STATE OF NORTH CAROLINA v.
ROGER DALE HOWELL, Defendant
NO. COA 03-1491
Filed: 15 March 2005
1. Sexual Offenses_-third-degree sexual exploitation of minor--motion to dismiss--
multiplicity of convictions
The trial court did not err in a multiple third-degree sexual exploitation of a minor case
by denying defendant's motion to dismiss some or all of the charges on grounds of double
jeopardy and by denying his motion to arrest judgment on all but one count arising from 43 child
pornography images on defendant's computer hard drive, because: (1) the plain language of
N.C.G.S. § 14-190.17A(a) supports multiple convictions, and the intent of the child pornography
statutes is to prevent the victimization of individual children and to protect minors from
physiological and psychological injuries resulting from sexual exploitation and abuse; and (2)

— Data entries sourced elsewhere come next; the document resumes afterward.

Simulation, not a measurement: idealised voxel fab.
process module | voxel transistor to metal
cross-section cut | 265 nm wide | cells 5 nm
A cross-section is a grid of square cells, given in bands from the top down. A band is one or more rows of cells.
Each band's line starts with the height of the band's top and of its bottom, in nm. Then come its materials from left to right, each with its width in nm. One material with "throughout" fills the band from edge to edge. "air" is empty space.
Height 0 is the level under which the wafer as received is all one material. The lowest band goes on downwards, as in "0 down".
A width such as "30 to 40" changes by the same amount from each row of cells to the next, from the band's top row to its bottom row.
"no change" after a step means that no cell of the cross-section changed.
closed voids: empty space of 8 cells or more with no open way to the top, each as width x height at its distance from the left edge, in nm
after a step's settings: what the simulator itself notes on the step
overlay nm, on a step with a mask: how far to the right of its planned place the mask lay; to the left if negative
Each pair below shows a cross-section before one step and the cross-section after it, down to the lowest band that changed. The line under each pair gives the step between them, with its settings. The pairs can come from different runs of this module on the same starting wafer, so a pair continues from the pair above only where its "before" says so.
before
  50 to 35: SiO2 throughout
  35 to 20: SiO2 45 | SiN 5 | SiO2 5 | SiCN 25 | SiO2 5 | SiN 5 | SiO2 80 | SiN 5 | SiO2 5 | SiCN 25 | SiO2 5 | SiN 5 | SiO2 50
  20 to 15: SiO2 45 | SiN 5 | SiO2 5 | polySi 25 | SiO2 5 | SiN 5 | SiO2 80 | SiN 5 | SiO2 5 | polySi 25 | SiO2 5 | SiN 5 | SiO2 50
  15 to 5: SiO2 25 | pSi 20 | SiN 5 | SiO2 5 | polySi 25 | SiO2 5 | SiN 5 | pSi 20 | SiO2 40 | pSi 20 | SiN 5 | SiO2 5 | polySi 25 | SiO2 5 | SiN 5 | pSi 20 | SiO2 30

even if there were only five downloads, the State's evidence tended to show that each of the two
hundred individual photographs on defendant's computer, found within the five zip directories,
had been opened, and saved on defendant's hard drive.
2. Constitutional Law_-overbreadth--child pornography statutes--case-by-case
analysis of fact situations
N.C.G.S. §§ 14-190.17A(a) and 14-190.13 which protect against child pornography
are not overbroad even though they extend to images of minors which do not require a live minor
for their production and even though defendant contends they allegedly criminalize material that
does not violate community standards, because: (1) both the Court of Appeals and our Supreme
Court have addressed this very issue and concluded that the statutes are constitutional; and (2)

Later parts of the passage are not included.